The Bank of Japan is likely to leave its ultra-loose monetary policy unchanged at its two-day policy meeting starting Wednesday, while focusing on capital investment and wages in assessing the level of the economic recovery in Japan, sources familiar with the matter said Monday.
The nine-member Policy Board is also expected to discuss how the Japanese economy will be affected by overseas economic factors, including a tapering of the U.S. Federal Reserve’s quantitative easing, and slowing growth in emerging economies as well as rising crude oil prices amid escalating tensions over Syria.
As the central bank is likely to maintain its large-scale monetary easing policy introduced in April to beat deflation, the focus is on whether the BOJ will upgrade its assessment of the economy.
The BOJ said last month the economy is “starting to recover moderately.”

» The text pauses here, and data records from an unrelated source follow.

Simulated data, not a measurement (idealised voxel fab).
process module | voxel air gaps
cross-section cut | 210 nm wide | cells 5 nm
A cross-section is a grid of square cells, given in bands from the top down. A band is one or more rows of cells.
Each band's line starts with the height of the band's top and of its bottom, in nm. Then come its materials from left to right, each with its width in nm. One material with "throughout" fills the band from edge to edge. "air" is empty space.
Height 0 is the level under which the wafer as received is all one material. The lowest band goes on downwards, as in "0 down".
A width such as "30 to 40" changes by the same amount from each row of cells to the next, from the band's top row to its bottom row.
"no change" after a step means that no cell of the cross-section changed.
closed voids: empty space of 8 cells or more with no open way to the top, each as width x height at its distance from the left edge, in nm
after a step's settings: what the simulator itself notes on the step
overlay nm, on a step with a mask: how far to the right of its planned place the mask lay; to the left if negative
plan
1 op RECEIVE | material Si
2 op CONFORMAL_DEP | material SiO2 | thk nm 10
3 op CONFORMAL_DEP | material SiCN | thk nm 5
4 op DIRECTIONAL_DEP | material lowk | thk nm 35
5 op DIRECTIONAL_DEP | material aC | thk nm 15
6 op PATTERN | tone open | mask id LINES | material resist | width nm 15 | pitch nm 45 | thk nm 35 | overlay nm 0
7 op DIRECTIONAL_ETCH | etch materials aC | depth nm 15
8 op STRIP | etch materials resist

Some within the BOJ say it should lift the assessment by using an expression such as “the economy is recovering moderately,” after government data showed capital spending by Japanese companies increased for the first time in three quarters in the April-June period and consumer prices rose further in July, the sources said.
But some remain cautious, saying any upgrading should take place after assessing real economic growth and the pace of improvement in corporate sentiment to be shown by revised gross domestic product data for the April-June period on Sept. 9 and the BOJ’s Tankan business confidence survey on Oct. 1, the sources said.